Sunday, June 02, 2013



Previously in A Chequered Career….. I suppose cars were in my blood, for several generations ago a relation of mine, William Hillman set up a factory in Coventry making motor cars…… Hadley Garages was a hard act to follow, and working at Worthing Motors was something of an anti-climax……. There was only one workmate with whom I felt I had anything in common, and that was Allan; we shared the same cynical view on the way the garage was run….. And so it was I decided to start a restaurant of my own……. one day in 1998 the Stage Door Bistro and Wine Bar started to take shape.

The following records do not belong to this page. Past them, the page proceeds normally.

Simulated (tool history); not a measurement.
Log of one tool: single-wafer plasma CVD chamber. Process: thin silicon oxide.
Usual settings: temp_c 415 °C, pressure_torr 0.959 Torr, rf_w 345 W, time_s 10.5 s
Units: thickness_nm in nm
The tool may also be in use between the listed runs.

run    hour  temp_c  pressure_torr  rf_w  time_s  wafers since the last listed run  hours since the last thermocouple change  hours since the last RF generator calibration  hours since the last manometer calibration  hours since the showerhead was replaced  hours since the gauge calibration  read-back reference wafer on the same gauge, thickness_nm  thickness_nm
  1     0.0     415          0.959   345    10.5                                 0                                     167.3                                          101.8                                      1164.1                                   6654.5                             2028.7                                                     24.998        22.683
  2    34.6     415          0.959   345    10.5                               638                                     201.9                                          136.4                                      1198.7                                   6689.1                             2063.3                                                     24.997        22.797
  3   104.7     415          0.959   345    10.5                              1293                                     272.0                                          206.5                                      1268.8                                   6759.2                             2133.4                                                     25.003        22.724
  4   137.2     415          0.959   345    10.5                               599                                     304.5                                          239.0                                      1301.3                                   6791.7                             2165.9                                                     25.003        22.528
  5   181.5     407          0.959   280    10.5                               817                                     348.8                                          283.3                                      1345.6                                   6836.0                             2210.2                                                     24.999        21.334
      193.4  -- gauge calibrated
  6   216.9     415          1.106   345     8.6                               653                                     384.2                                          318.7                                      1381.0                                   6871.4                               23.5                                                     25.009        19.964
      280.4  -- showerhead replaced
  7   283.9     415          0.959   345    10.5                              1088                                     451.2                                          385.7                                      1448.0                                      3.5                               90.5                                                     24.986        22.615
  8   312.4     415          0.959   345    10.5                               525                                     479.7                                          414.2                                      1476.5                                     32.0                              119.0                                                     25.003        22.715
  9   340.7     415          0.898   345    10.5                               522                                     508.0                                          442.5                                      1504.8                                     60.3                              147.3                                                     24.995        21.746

CHAPTER 16  -  AND FOR MY NEXT TRICK!

Working at Worthing Motors whilst maintaining a secret existence far away in the shell of an evolving bistro in Eastbourne was not easy, but somehow I got away with it. As well as evolving a menu I had other things to concentrate my mind on such as finding suppliers and creating a tempting wine and beer list. I also had to get myself ‘licensed to sell alcoholic beverages on and off the premises’. That entailed two days at a council
training centre followed by an exam at Brighton Polytechnic. The main thing I remember from that course was the suggestion that in the event of a fight breaking out amongst intoxicated customers I was not to intervene myself, rather send in a female member of staff to cool things down! Fortunately it was one lesson I never had to call on! All that was followed by an appearance in Eastbourne Magistrates court where I swore on the bible to act in a responsible fashion in front of as bench of four upstanding members of the judicial system and hope I got away with it! Happily I did and I found myself in possession of a piece of parchment paper naming the only qualification I had ever gained!

Gradually it began to take shape. A state of the art kitchen appeared; a gleaming stainless-steel bastion which was soon to be my place of work.  Pristine loos replaced tired toilets. The walls were painted blue and the wooden floorboards stained deep mahogany and varnished. Atop a long bar a row of sparkling chrome beer fonts stood to attention. In corner of the room a low stage took shape and one afternoon an upright piano took up its position.

While all this was going on we needed to find some staff. We held interviews sitting around on carpenter’s benches, boxes and piles wood! I have to say we were very fortunate and we found the perfect mix straight away, three teen girls who to turn out to absolute gems.  One of them, Helen had recently left college where she had studied catering; she was in fact far more qualified than I was, so I reckoned she would come in very handy alongside me in the kitchen. We also found Dave who was to be our resident pianist and serenade our customers at weekends.

As opening day loomed ever closer, we eagerly un-wrapped tables and chairs and lined up six tall stools affront the bar. At the top of the steps which led up to the rear of the bistro, we placed three high level poseur tables with long-legged seats. Out in the street, the front was painted, a deep blind installed and a blackboard fixed to the wall. Flower tubs and baskets appeared and finally and very proudly we placed the name on and above the window. The Stage Door Bistro and Wine bar was ready for business!

We chose a simple almost rustic look for the interior with candles stuck into bottles on the tables and the menu presented on a huge blackboard rather than in individual folders. As for the menu itself I decided early on that mussels, Moule Frites was to be our signature dish which would be offered  in various sauces and served with crusty bread, fries and mayonnaise the way they do it so well in Belgium. In the kitchen I had a large charcoal grill on which to cook steaks, kebabs and ribs. We went for simple country dishes such as coq a vin, and crusty pies. We offered continental style salads, pasta dishes and lots of local fish straight from the beach. Being close to the seafront we decided open early on Sundays and offer the folk out taking a constitutional a brunch; home baked croissants,
scrambled eggs with smoked salmon, and my favourite, eggs benedict. Having decided what to sell I was left with one problem; I had to learn to cook it! Up until then I only catered for the occasional dinner party, I’d certainly received no formal training. And the thing about dinner parties is that everyone around the table eats the same thing, whereas in a restaurant a table of six people will each want something different, and it all has to come out the kitchen at the same time!  Help!

Mistake number one. I advertised a week before we opened, heavily. What I should have done was to open unannounced and allow just a trickle of customers across the doorstep over the first few days while I found my culinary feet. So as a result we were packed on the first night. I can still see that row of orders lined up before my eyes looking menacingly back at me as if offering up a challenge. But somehow I got  through.
I don’t think I've ever been as tired in my life as I was over those first few weeks, but I slept well in the knowledge that we had got it right!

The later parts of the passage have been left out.